Our caseworker has asked us to put together our profile book in Spanish. Should be easy, since I am bilingual and actually learned Spanish before English. The thing is, I never learned to read or write it, and mostly, I have only spoken Spanish with my family. I have been working on this all week and I am finding it incredibly difficult. I can get my point across fine, but there is no gracefulness to the words (does that make sense?)

So here is my question; Is it cheating to get help writing this? Maybe from a friend or from my grandmother? I am not lying when I say I am fluent in Spanish, I have no concerns about carrying on any conversations with a Emom. Its just this writing it out thing that is throwing me for a loop. On the one hand, i really want it to be my words on the page, my sentiment, my feelings. But I don't think I can do it up to my standards.
post #2 of 15
I don't think its cheating anymore than it would be to have someone edit it for grammar or eloquence in English. Its not as if you are writing it in English and having it translated to trick them. Its just help in making it the best product you can. That seems completely reasonable. Also, if you are working with a friend or your grandmother to improve the eloquence of your written language, it will stick with you and you will be better for it.
post #3 of 15
I don't think it's cheating at all. I would include a statement at the beginning that you are verbally bilingual but that you are using a translator for the written words.
post #4 of 15
I do not think it is cheating at all.
post #5 of 15
This isn't Spanish class. So no, I don't think it's cheating.

And I'm sure that many foster and adoptive parents - in any place, in any language - call on friends and family for the kind of help that you're asking for.
post #6 of 15
But, I think it is important to mention that you aren't as comfortable writing in Spanish as you are speaking and understanding it. It might make a difference to the expectant parents.

I use a translator to help me send e-mails to my STBAD's birth father. His English is about as good as my Spanish (although I'm working hard to learn.)
post #7 of 15
I think asking for help is a great idea
post #8 of 15
Thread Starter 
Thanks everyone. I spent a couple hours on the phone with my grandmother yesterday reading everything to her and asking for help making things flow better.

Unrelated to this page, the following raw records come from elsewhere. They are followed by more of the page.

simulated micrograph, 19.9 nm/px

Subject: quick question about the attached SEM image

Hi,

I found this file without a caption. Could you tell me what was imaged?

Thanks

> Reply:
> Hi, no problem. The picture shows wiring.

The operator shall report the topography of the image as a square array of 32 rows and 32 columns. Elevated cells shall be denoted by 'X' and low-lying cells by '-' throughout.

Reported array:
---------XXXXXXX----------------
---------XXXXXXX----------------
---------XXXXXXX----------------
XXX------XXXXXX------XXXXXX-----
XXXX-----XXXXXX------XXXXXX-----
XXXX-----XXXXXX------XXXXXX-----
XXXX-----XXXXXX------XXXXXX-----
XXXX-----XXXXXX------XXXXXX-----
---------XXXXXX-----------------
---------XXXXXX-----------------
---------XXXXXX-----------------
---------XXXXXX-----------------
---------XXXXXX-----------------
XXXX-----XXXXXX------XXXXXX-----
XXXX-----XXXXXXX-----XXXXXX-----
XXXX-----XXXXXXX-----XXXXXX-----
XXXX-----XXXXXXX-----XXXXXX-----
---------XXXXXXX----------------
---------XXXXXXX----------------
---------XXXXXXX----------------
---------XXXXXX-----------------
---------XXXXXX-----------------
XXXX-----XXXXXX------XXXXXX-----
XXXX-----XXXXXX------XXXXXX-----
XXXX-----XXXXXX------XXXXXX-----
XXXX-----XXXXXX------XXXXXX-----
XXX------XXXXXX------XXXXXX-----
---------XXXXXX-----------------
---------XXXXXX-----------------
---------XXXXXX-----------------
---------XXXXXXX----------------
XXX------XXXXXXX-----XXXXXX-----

She suggested surprisingly little in the way of changes, and even though I didn't think things sounded as well as I wanted, she thought the letter was good. So, i am feeling a bit better.
post #9 of 15
Once you start communicating in person or via telephone they will know if you can speak it or not. I think it is good to put a statement in about writing is hard in case they keep in touch via email eventually and it takes a little longer for you to respond.
post #10 of 15
I wouldn't put a disclaimer about your written ability. It is such a small thing. I live in a community with a very high percentage of people who have Spanish as their first language but struggle with writing. The high schools here have Spanish for Spanish speakers as a foreign language alternative because of this very issue--the students are fluent speakers but not fluent writers. Chances are, your emom would be in this category as well. Bilingual education died in the early 90's (at least in my state and many others I know of) so unless emom was schooled in Central/South America/Cuba/DR, etc., she would likely have the same thing going on language wise. If she likes what she reads and sees you can always talk about that issue later but to make a disclaimer upfront like that makes it sound...weird in my opinion. Hope it is okay I gave my opinion here.
post #11 of 15
My experience has been somewhat different. A lot of schools here have dual language programs (usually Spanish or Chinese) and I've interviewed (and worked with) many people who are pretty competent in written Spanish. I've lived in worked in NC and South Florida and found that to be the case. I've actually talked about adoption with many native Spanish-speakers and most would prefer to have their child raised by someone who is fully bilingual if at all possible.
post #12 of 15
Wow Polliwog that is very interesting. I am from Los Angeles so this must be a regional thing. I ASSumed it was like that everywhere.
post #13 of 15
Thread Starter 
Quote:
Originally Posted by Polliwog View Post
My experience has been somewhat different. A lot of schools here have dual language programs (usually Spanish or Chinese) and I've interviewed (and worked with) many people who are pretty competent in written Spanish. I've lived in worked in NC and South Florida and found that to be the case. I've actually talked about adoption with many native Spanish-speakers and most would prefer to have their child raised by someone who is fully bilingual if at all possible.
This is interesting... and somewhat encouraging. I believe it is why our councelor suggested we make a book in spanish. We are her only fully bilingual family. It is my understanding, however, that any Emom who would look at our book in Spanish would be doing so because she does not speak/read English, not because she is bilingual.
post #14 of 15
That would be pretty common here, as well. When I was teaching, I had many families who spoke limited English and read none. And depending on their background, some weren't comfortable reading in either language.
post #15 of 15
Quote:
Originally Posted by kathteach View Post
Wow Polliwog that is very interesting. I am from Los Angeles so this must be a regional thing. I ASSumed it was like that everywhere.
I am from Cali, too and many of my hispanic friends only spoke Spanish and had limited spelling/writing capabilities in Spanish, they were all first generation born in US and spoke Spanish at home but were educated in local public schools and did not learn writing in Spanish.